After getting a surprise role with gloves in Vizag, Peter Handscomb wants to continue with the task
Handscomb worked with former Australia wicket-keeper Brad Haddin.
Updated - Feb 26, 2019 2:45 pm
Australia’s top-order batsman Peter Handscomb had an unusual debut in the T20Is against India in Visakhapatnam on Monday as he played the game as a wicket-keeper. Although the Kangaroos have brought Alex Carey as their specialist wicket-keeper for both the T20I and ODI series, Handscomb got a call ahead of him in the first game. Australia won the first game in the final ball by 3 wickets though the wicket-keeper-batsman personally did not contribute much.
Handscomb, who has played 16 Tests and 11 ODIs already since making his debut in 2016, found himself involved in a terrible mix-up that resulted in the run-out of opener D’Arcy Short. That apart, the only other time the 27-year-old Victoria cricketer caught the eyes was when he completed the run-out of Rishabh Pant. With the bat, too, Handscomb did not have a memorable game as he scored 13 before getting caught by Mahendra Singh Dhoni off the bowing of an in-form Jasprit Bumrah.
Fitness key in keeping in 50-over games
The make-shift wicket-keeper though has taken the job seriously and said he can keep in the 50-over format as well provided he has the right fitness level. “I can keep and all, I just need to make sure I’m fit enough and strong enough that if we keep first in a 50-over game I can still go out there and bat at four or five and make sure I’m still running hard between the wickets and doing everything right by the team,” Cricbuzz cited reports quoting Handscomb as saying.

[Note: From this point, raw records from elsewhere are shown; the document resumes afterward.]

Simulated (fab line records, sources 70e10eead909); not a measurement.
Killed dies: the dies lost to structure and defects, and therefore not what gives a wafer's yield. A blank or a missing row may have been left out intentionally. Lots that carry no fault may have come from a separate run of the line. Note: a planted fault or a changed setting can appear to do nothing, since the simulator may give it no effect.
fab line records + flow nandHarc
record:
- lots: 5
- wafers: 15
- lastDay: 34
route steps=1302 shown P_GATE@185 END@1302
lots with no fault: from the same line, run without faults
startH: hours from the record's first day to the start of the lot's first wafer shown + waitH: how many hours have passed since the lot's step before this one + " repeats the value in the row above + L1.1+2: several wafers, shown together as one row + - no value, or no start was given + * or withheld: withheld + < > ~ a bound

— cricket.com.au (@cricketcomau) February 26, 2019
Carey, who is also the vice-captain of the Australian outfit for both the series, is likely to be back for the five ODIs starting next month but Handscomb is ready to continue with the task if he is asked to.
Handscomb said T20 cricket is “not too bad” since it is short and gets over quickly. He said the 50-over format can be a bit tougher, especially in the Indian conditions – the heat and the spinning wickets. Handscomb worked with former Australia wicket-keeper Brad Haddin and he thanked the latter for helping him in improving his glovework.